By Archbishop Mark Coleridge
Throughout the Western world it’s now clear that government is becoming increasingly difficult, with traditional major parties losing support, the centre being harder to hold and the extremes of left or right gaining ground. Instability has become the order of the day, with more frequent minority governments and elections. Queensland is no exception to this.
It’s likely that the forthcoming election will resolve little or show much of a shift from the prevailing pattern. It will be hard for either major party to win government without entering into a coalition fraught with compromise and complexity. We may well end up with another minority government which will depend upon minority groups and individuals to legislate.
Governments now also find themselves in a situation where the decisions they need to make for the good of the state or the nation are decisions which will lose them power. In order to win and retain power, they need to make other decisions which are not necessarily in the best interests of the state or nation. In such a situation, tactics tend to matter more than policy; and the moral vision required for good policy-making begins to blur.
Through this campaign we can hope for more policy than tactics, more leadership than game-playing, more straight-speaking than political theatrics. The economy will of course be front and centre. But the question is whether Queensland’s economy is and will be a truly human economy where the economy serves the needs of people rather than vice versa. Where people are made subservient to the economy, you end up with a kind of idolatry, as Pope Francis has made clear.
Another key criterion is whether a government serves the interests of the weakest and most vulnerable in the community. Children in the womb are among these, which is why abortion is on the electoral agenda. So too are those at the end of life, which is why euthanasia is also an issue. Child protection is crucial, which is why it will be important to know whether a new government will commit to the National Redress Scheme in support of the survivors of sexual abuse. Similarly protection of the elderly and respect for their rights needs to be a concern of government.
Questions of the economy also touch upon the care for the environment, and economic decisions which lead to deterioration of the environment can’t be in the interests of a truly human economy. We need government to support what the Pope has called “an integral ecology”, where care for the environment goes hand in hand with care for the weakest and most vulnerable who always suffer most from environmental degradation.

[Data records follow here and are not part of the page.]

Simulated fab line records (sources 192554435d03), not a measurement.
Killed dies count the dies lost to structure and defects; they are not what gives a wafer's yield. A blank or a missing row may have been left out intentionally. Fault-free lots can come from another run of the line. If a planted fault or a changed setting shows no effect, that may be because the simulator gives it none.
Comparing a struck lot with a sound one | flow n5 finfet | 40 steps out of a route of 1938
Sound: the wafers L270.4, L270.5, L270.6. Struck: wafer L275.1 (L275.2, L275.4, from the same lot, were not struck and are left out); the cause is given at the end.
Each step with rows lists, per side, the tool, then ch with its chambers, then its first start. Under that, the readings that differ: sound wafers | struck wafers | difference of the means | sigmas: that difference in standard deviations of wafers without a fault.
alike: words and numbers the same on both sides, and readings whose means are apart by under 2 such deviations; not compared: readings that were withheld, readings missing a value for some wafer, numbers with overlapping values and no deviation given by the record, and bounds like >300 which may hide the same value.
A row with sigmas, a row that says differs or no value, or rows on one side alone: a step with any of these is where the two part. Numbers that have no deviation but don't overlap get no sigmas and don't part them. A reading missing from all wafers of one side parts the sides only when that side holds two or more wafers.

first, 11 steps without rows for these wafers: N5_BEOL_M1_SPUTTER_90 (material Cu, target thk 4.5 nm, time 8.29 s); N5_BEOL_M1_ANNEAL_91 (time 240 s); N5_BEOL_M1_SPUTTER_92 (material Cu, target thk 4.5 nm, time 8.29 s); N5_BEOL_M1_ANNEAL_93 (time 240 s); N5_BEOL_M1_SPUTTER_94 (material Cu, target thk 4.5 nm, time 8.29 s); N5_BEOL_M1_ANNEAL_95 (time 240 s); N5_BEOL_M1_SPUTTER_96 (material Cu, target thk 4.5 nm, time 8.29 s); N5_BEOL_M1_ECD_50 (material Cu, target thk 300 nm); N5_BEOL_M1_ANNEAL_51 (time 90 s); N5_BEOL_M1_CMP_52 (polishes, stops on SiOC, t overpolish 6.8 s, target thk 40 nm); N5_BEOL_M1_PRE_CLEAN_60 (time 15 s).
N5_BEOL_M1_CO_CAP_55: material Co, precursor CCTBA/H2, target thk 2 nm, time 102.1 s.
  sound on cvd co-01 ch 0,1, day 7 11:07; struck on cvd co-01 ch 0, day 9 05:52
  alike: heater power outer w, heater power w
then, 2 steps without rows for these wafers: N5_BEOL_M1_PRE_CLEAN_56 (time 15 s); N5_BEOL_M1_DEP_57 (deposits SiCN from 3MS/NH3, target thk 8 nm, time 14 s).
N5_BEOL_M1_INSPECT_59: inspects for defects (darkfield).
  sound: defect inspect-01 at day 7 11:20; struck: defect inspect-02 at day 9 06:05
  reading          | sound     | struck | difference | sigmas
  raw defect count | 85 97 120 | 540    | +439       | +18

Support for the family also needs to be high on the government’s agenda. Faced with the growing trivialisation of marriage and the family – such as we see in popular television shows – governments need to do whatever they can to reinforce the sense that a society is only as strong as the marriages and families it produces. Not the individual but the family is the basic building-block of a strong and health society, and policy needs to reflect that. Care for the natural ecology needs to be matched by care for the social ecology.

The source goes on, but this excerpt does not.